“Growing up in the suburbs of Portland, Oregon, surrounded by pine trees and Priuses, I was often afraid that I would drift away from my Syrian identity,” recalled Hanna Masalmeh, ‘18. “Books were my way of bringing Syria closer and led me to build a deeply meaningful collection. One imbued with the rich textures of my Syrian-American Muslim identity.”
And it is this collection that Masalmeh describes in “Far From the Eyes, Far From the Heart: My Life as a Syrian-American Muslim,” which was recently awarded first place in the Visiting Committee Prize for Undergraduate Book Collecting competition.
In addition to checking out books on Syria from the local library, Masalmeh would “swoop in on promising materials like a magpie,” collecting storybooks, religious textbooks, and even her grandfather’s own writings on the Palestinian Diaspora.
One of the most fertile periods for her book collecting was when her parents sent her sister and her to Syria for a year.
“During trips to Damascus, I would drag my family to Souk Al-Hamidiye, searching through the stalls to find books to my liking.” After picking out the books she wanted, Masalmeh remembers her parents engaging in the treacherous sport of haggling with the bookseller. “I learned well. To this day, I have never overpaid for a book.”
One of the latest additions to Masalmeh’s collection is a short volume of poetry by Gibran Khalil Gibran, the famed Syrian-American poet, whom, she noted, wrote: “Are you a politician asking what your country can do for you or a patriot asking what you can do for your country?” John F. Kennedy referenced this line in his inaugural address—“Ask not what your country can do for you, ask what you can do for your country.”
“Few would guess that a Syrian-American wrote this line,” said Masalmeh, “and yet it has come to epitomize American patriotism. For me, these words symbolize the endless possibility of embracing both my identities, not as contradictory, but as complementary. I am now a confident Syrian-American woman, and every book I have collected has a unique place in this personal evolution. I am not finished with this journey. I will continue to change, and I will continue to add to my collection.”
Second place was awarded to Alana Davitt for her entry “Lessons From ‘The School of Southern Degeneracy’: The Collection of a Student of Secrecy, Sentiment and the South.”

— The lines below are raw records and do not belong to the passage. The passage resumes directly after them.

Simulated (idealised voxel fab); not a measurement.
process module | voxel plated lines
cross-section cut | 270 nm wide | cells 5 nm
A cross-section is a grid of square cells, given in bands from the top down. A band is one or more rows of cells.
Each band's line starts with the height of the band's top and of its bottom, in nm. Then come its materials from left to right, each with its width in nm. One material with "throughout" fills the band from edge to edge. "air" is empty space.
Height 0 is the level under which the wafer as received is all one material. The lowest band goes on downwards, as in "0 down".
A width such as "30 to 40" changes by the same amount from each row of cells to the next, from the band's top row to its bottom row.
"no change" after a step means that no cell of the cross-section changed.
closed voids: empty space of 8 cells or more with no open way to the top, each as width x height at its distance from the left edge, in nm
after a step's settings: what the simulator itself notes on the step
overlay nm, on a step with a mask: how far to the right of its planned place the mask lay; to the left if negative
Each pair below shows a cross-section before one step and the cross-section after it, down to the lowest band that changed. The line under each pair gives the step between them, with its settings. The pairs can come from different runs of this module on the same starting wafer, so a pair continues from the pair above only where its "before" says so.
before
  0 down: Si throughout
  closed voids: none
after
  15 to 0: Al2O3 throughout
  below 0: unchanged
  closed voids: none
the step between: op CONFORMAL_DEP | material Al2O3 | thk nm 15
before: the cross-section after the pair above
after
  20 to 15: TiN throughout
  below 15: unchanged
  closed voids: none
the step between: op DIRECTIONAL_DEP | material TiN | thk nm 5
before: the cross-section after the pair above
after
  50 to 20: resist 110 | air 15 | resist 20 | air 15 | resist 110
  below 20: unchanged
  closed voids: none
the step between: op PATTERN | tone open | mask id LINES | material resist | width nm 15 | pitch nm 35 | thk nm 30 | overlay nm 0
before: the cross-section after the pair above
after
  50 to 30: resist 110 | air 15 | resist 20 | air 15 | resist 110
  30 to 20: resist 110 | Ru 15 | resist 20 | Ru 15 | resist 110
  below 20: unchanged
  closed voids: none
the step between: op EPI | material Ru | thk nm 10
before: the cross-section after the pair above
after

Davitt’s collection started with Harper Lee’s "To Kill A Mockingbird" and some printed copies of short stories from freshman English in high school. “The first book I purchased on my own soon after was Flannery O’Connor’s short story collection 'A Good Man is Hard to Find.' From there my mother recommended Toni Morrison’s 'Beloved,' and I was hooked. Here were two vastly different authors displaying strikingly similar honesty, brutality and understanding of the human condition.”
By the end of high school Davitt had begun an intentional collection, supported by the opening of a used bookstore close to home.
“Limited financially, I would hunt for books here and in all the local thrift shops. My collection has also benefitted from influences and gifts from my mother and grandmother.”
From a very young age, though, Davitt felt like she had encountered “in the flesh and in spoken tales” some of the personalities that were in the books that she collected. “My family roots stem from Alabama and Georgia, and my ancestors include forbidden romances between Northerners and Southerners, a Choctaw carpenter, and a thrice-married nightclub singer. I believe it is in part my connection by blood to these characters of kin that has made me fall so deeply and tragically in love with the characters I’ve encountered in Southern literature.”
History of Art and Architecture major Gavin Moulton took the honor of third place with his entry “Parthenopean Odyssey: A Personal Journey Through the Miraculous and Mundane in Neapolitan Churches.”
Moulton’s collection began when he was 13. His family had moved to Naples on the latest permanent change of station in his father’s military career. He became intrigued by the city’s churches and how the history of these spaces was interwoven with Neapolitan worship, saints and tourists.
“The collection started organically,” explained Moulton. “During my conversations with curators, nuns, priests, and custodians, many of them offered me publications describing the churches for which they lived and worked.” Their generosity and his inquisitiveness resulted in an expanding assortment of books, pamphlets, prayer cards, magazines, calendars, and online printouts that form the basis of his collection.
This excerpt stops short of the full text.